Thursday 25 October 2012

Stay-at-home dads and boardroom mothers

by Stew Friedman, Published TODAY, 24 Oct 2012

The arrival of Yahoo!'s Chief Executive Officer Marissa Mayer's baby on Sept 30 has returned pregnancy, working parenthood and maternity leave to the forefront of the national debate. I have mixed feelings about this.

Ms Mayer's situation is extremely unusual. A short maternity leave may be relatively easy for her, in part because she and her spouse are very wealthy and because, as CEO, Ms Mayer has considerable discretion about how to spend her time. This is not the case for most working women - or most working men.

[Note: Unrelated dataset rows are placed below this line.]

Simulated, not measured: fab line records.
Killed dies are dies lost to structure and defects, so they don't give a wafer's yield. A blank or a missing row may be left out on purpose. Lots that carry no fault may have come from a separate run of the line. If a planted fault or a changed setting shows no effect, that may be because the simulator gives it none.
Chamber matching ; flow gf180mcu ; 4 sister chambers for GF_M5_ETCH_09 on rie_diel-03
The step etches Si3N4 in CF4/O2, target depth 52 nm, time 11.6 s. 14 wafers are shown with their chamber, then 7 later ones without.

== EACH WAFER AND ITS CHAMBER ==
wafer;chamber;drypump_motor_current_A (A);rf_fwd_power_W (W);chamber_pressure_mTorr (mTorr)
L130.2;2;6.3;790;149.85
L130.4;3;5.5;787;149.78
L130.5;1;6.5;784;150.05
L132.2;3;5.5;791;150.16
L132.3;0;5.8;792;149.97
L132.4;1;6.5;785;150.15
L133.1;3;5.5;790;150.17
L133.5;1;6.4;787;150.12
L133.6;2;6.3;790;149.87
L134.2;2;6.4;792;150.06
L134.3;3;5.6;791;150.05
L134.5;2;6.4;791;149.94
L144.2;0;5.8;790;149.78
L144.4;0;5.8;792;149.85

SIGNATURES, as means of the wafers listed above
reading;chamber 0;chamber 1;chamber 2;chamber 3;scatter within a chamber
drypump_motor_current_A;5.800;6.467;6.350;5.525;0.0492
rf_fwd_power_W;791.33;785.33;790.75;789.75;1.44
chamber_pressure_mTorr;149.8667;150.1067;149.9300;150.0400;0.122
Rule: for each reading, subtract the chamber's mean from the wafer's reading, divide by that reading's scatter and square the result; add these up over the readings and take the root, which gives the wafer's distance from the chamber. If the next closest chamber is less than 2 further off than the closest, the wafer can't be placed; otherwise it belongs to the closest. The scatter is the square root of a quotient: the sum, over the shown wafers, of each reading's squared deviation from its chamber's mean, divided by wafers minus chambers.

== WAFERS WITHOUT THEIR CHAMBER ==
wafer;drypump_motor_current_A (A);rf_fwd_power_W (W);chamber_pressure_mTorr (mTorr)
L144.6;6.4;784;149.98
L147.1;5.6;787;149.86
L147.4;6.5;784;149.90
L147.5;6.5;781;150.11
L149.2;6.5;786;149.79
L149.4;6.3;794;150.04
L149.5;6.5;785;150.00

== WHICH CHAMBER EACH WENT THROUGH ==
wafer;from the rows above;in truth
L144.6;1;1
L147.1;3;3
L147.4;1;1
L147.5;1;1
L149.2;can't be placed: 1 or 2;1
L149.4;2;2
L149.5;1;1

And yet, the fact that Yahoo!'s board agreed to hire Ms Mayer as CEO while she was pregnant is a sign of real progress for both men and women. The decisions made by the board and by Ms Mayer signal something important to us all: Greater freedom. This episode is but one highly visible example of the many new options available to people as they struggle to pursue lives that fit with their most precious values. 

ALTERNATIVE CAREER PATHS

The choice that Ms Mayer made wasn't simply a result of her financial wherewithal; it had to do with the fact that it is now socially and culturally acceptable, at least in the West, for a woman to have a child while taking on a high-powered executive position. Even five years ago this was not the case.

We're going to see the emergence of more alternative career paths, if my research on business school students at the University of Pennsylvania's Wharton School is any indication. 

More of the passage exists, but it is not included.